Riverdale saw at least its second fire in as many weeks on Feb. 12, when a blaze at the high-rise at 4555 Henry Hudson Parkway destroyed an apartment and forced tenants to evacuate. As at a Jan. 30 fire at a 445 West 240th Street apartment building, no one was injured. But the streak brings home a fact of life in New York City: winter is one of the most dangerous times of the year in terms of fires.
The cause of last Wednesday’s blaze was still under investigation as of press time, but the ninth-floor apartment’s occupant said his teenage sons noticed a fire start in one of their closets in the early evening. José Alvarez said after his 13- and 15-year-old boys grabbed the family’s hamster and Maltese dog and called 911, they managed to escape.
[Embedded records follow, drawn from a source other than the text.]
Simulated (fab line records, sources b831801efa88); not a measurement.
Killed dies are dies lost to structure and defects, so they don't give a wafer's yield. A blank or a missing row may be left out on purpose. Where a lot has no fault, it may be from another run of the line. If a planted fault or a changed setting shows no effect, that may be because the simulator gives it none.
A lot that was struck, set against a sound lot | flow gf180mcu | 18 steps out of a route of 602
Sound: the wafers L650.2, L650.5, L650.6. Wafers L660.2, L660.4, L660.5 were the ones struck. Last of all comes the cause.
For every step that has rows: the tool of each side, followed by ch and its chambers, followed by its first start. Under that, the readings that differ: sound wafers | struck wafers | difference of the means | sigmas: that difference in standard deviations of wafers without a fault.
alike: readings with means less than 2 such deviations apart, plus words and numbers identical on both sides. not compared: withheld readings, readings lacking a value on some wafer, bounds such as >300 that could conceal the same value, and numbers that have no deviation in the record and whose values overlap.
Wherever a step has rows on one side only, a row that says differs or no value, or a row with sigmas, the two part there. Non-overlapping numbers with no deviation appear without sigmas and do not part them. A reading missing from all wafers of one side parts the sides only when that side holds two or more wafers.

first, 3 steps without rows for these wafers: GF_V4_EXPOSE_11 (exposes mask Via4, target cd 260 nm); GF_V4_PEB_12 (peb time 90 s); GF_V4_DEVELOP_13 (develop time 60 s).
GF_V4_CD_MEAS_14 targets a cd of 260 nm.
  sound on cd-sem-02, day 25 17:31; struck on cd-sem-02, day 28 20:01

“It was an accident, and that’s it,” Mr. Alvarez said last Wednesday night as he waited on the phone with his insurance company. “They did the right thing,” he said of his sons.
The FDNY followed standard procedure for high-rise blazes, sending 20 units with about 78 firefighters, according to a fire spokesperson.
The blaze destroyed his apartment’s windows, smoke filled the rooms with an acrid smell and water from a firefighter’s hose deluged the floors, so Mr. Alvarez and his children planned to stay with relatives in the Bronx.
Smoke in the hallway
A woman living across the hall from Mr. Alvarez holed up in a room with her daughter for the duration of the blaze after the child noticed smoke coming into their apartment from the hallway.
“It was rather slow,” Jennifer Firestone said of the minutes she waited for the coast to clear with her daughter. “I think the most important thing is… that [Mr. Alvarez] and his family are safe.”
While Ms. Firestone’s daughter was able to alert her mother to the fire, a Bronx fireman said winter conditions can make it difficult for people to notice such threats.
The fireman explained that closed windows keep out the smell of smoke, delaying or preventing people from noticing a looming fire. He added that frozen pipes can complicate firefighters’ work, attributing the wintertime rise in blazes to taxed electrical systems and home heating units.
“The FDNY emphasizes the importance of making your home electrically safe, never leaving open flames unattended and maintaining smoke and CO alarms,” spokeswoman Elisheva Zakheim said in an e-mail.
Ms. Zakheim added that more than a third of the fires that take place in New York City happen between December and February. Last month saw 49 serious incidents in the Bronx, with none of them bigger than a three-alarm fire. FDNY’s press office said it does not keep statistics for individual neighborhoods.
After the Feb. 12 fire, Mr. Alvarez’s sister-in-law came to the ruined apartment to salvage some personal items: family photos along with a pair of fashionable, if damaged, red women’s shoes.
“You took the shoes. I love that,” resident Debra Maslauko observed, putting a light-hearted spin on the somber evening. “That’s a Sex and the City moment.”